One ideal of early anthropology
was that long-term ethnographic research could fully map the social structure
and meanings of a specific cultural space. The ethnographer could then give total
context for any individual action or social practice, and thus interpret such with
a capacity beyond either naïve outsider or self-interested insider. While the
realism of this ideal would be progressively deconstructed over time, it spawned
a durable holism that recognized the deep interconnection of
all material and symbolic contexts.
This holistic aspiration has been
recurrently challenged as anthropologists came to recognize the often global
interconnections and engagements which permeated the presumed isolation of even
“remote” cultural spaces. Anthropology turned to increasingly complex social
theories to try and reconcile the way in which its empirical subject became unmoored
from static spaces and times, and eventually encompassed the most intensely internationalized
settings. As a result great concern emerged for the practice of interpretation far
removed from the methodological confidence of anthropology’s pioneering works.
And the treacherous pitfalls of writing across stark asymmetries in power, often about
people unable to equally represent themselves, even inspired claims that modern anthropology
had paralyzed itself through a fetishization of the personal act of writing
itself.
It is much more difficult to
delineate the general trend of history as discipline, even at this high level
of generality. Certainly, interpretation is at the core of archival research,
and debates over sources and their meanings have roiled history as an academic
practice. No self-critical historian treats their textual sources as a direct
portal into the soul of their subject, and the focus of much graduate
historical training is the general education required to provide context for documentary interpretation.

But I would advance that the
anthropological engagement with history reflects a much greater uncertainty
about interpretation, as well as a general theoretical concern with how time
itself is structured as a social practice. In my own turn from ethnography to
history, I felt this disciplinary anxiety acutely as I tried to
reconstruct the creation of a cultural ideology, what I call American legal
internationalism, that was formed in spaces both fully transnational and only
lightly touched by global forces. Moreover, this ideology was premised on
cross-cultural interpretations of the character of foreign peoples and their legal
institutions. A further complication was that the driving force of this
ideology was literal lawyer-missionaries who carried with them a presumption
that their own good intentions would positively impact another society.

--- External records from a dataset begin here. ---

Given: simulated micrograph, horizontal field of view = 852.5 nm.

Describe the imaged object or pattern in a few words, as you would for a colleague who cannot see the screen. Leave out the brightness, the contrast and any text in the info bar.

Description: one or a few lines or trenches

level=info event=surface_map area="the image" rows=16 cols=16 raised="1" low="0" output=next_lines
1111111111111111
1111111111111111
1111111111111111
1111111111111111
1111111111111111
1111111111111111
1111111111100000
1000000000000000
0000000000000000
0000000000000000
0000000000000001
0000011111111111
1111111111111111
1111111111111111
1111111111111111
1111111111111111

One highly influential book in my
process of wrestling with these issues was Fredrik Barth’s
Ethnic Groups and Boundaries, which theorized about how social identities were formed and
reformed through increasingly intense interactions with social “outsiders.” Moreover,
in the context of law such cross-cultural judgments had been central to
patterns of degradation and subjection in pre-modern empires and modern
imperialism alike. This trepidation led me to the writings of the recently
passed Tzvetan Todorov, who in his
The Morals of History grappled with the
ethics of practicing history, especially when intimately tied to cross-cultural
engagements.
No episode in the development of
historical anthropology outlines these tensions better than the controversy
over the arrival and death of James Cook in Hawai’i. In barest form, Cook arrived in Hawai’i for the third
time in 1779 during the indigenous Hawaiians celebration of the god Lono. A
month later, Cook was killed while attempting to take the local king ransom,
and then ritually preserved. The details in-between and their meaning became
the grist for one of the public controversies in modern anthropology between
Marshall Sahlins and Gananath Obeyesekere.